Wednesday, January 30, 2013

The filthy poor rhyme

The filthy rich get
rich by making sure
that most others
remain filthy poor.


– Leonard Blumfeld  (© 2013)

Inevitable note
Somehow yesterday's Filthy rich haiku stuck in my mind, demanding more treatment. This resulted in the above poem, which is no longer a haiku by count of syllables & lines. For obvious reasons, I'm calling this filthy poor metric companion to the filthy rich a rhyme.

The filthy rich haiku

The filthy rich get
rich by making sure others
get very little.

– Leonard Blumfeld (© 2013)

Inevitable notes
Who ever said haiku should be limited to gentle muzings about bonsai in the mist and could not be used for succinct statements of fact? Facts such as that the gap between rich and poor has never been more extreme than right now.
Last year, Apple’s CEO earned about 1 million dollars a day while the workers making Apple products at Foxconn in China earned about 10 dollars a day.
China, a nominally communist* country, now boasts the world’s second largest number of billionaires, right behind God’s own USA.
*Part of the communist doctrine, if I remember right, is a very negative attitude towards private property.

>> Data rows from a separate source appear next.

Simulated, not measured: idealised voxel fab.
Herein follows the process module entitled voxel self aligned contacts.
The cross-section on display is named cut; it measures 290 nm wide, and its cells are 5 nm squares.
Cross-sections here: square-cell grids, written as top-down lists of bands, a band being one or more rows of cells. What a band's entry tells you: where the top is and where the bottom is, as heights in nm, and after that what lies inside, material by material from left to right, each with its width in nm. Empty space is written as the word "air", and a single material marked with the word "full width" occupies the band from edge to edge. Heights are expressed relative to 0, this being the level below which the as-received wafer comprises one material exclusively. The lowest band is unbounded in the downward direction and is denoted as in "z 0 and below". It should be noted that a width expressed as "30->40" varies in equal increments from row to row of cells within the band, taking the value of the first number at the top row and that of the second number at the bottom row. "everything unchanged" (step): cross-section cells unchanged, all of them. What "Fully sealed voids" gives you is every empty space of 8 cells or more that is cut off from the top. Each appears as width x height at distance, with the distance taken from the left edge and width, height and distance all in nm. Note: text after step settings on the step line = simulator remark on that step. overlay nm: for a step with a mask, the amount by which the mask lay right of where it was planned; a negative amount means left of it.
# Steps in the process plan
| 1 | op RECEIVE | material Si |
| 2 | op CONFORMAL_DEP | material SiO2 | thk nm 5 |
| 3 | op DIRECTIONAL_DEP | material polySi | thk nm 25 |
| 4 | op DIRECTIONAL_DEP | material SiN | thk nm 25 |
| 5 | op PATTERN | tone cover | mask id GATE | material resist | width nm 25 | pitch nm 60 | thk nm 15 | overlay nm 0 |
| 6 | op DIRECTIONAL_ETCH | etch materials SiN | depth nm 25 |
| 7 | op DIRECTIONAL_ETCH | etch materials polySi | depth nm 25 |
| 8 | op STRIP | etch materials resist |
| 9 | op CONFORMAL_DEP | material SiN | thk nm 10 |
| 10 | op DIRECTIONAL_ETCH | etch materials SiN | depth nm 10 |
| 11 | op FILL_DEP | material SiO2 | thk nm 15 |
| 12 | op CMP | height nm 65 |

Wednesday, January 2, 2013

Infinite wisdom I

I was going to start the year with a new column titled "The infinite wisdom of Leonard Blumfeld" or something along those lines, imparting to the world my precious gems of infinite wisdom.

But the fact is that I have come to dislike aphorisms and most of the pearls and beads of wisdom quoted or shared on Facebook or in other books at any opportune and inopportune moment and time of day, telling you in flashes of deep or shallow insight how to live your life, how to be happy or unhappy, how to treat thy neighbor or thy neighbor's dog or how to make or keep friends, enemies, etc.

Therefore, instead of adding to the heap, the above little rante & rave shall remain the first infinite wisdom of the year. That's all, folks!

– Leonard Blumfeld

Wednesday, November 21, 2012

No fury like one scorned

So you don’t like my gift?
Well, let me tell you
that a lot of others
have liked my gifts,
and they were smaller
than this one I gave you,
less smelly, less offensive,
less aggressive, not
nearly as loud and dirty.
So I’ll tell you what
you can do with this gift
of mine you don’t like –
you can throw it
in the nearest ditch
and kiss me good-bye
forever, you jackass,
see if I give a toss.

– Leonard “Giver of Gifts” Blumfeld (© 2012)

Posted as a 'gift' for Poets United.

Monday, November 5, 2012

My Nature Haiku

Damn Nature! Why does
it include mosquitoes, a-
phids, gnats, bats and moths?

– Leonard “Loves Nature” Blumfeld (© 2012)

The call at Haiku Heights was for haiku on Nature. Not to be taken all that seriously – in fact, I quite like bats.

Feeding the birds at EUR lake

For S.

Last Saturday the women
of the Gugnani clan
and I as their chauffeur
went to EUR lake
to feed dry bread
and chocolate-coated
rice crispies to the birds –
droves of ducks, geese,
pigeons and seagulls.
I was reminded of my
mother and how, even
during her last days
at home, her first priority
in the morning was
to feed the birds, come
sunshine, ice or snow.
I remembered how
she'd walk out
on that terrace in
slippers and gown,
oblivious of everything
except the birds
and the seeds
she had for them.
I cried for her,
perhaps the first time
since she died in 2009.

– Leonard "Loaded with Memories" Blumfeld

Tuesday, October 16, 2012

A poem a day

... keeps the doctor away.

Well, hopefully that mutation of the apple proverb is true because I'm about to go insane and definitely do not want to see THAT doctor.

What is causing bouts of insanity?

WORK.

Translation of a list of terms for a well-known tractor company, to be precise.

Whatever variants of whatever you could come up with they have come up with.

And all nice and cryptic, like:
HVAC door open (low side output)

I'd be so happy to never ever again have to deal with an HVAC and whatever high or low side and input or output it might have.

– Leonard "Disgruntled" Blumfeld

Friday, October 12, 2012

Proverbs from the Chinese XI

"Be brisk and detached today, otherwise you'll be miserable."
That's a fortune cookie piece of advice that is surprisingly concrete and could not possibly be meant for just any day!

Happens to contain the words brisk, detached and miserable from 3WW.

Yours sincerely,

Leonard "Wisdoms of Ancient China" Blumfeld

Thursday, October 11, 2012

Wednesday, October 10, 2012

Dry spell

This has been the longest dry spell for me in years – I haven't written a thing in weeks. And it seems like it's been much longer than that.

But a lot has happened as well.

I have moved to Rome, Italy, from Germany. That took an enormous amount of preparation and moving. Not to mention the fact that I'm not even fully moved in and just getting a feeling for my new environment.

All combined with working nearly full time as well...

More later!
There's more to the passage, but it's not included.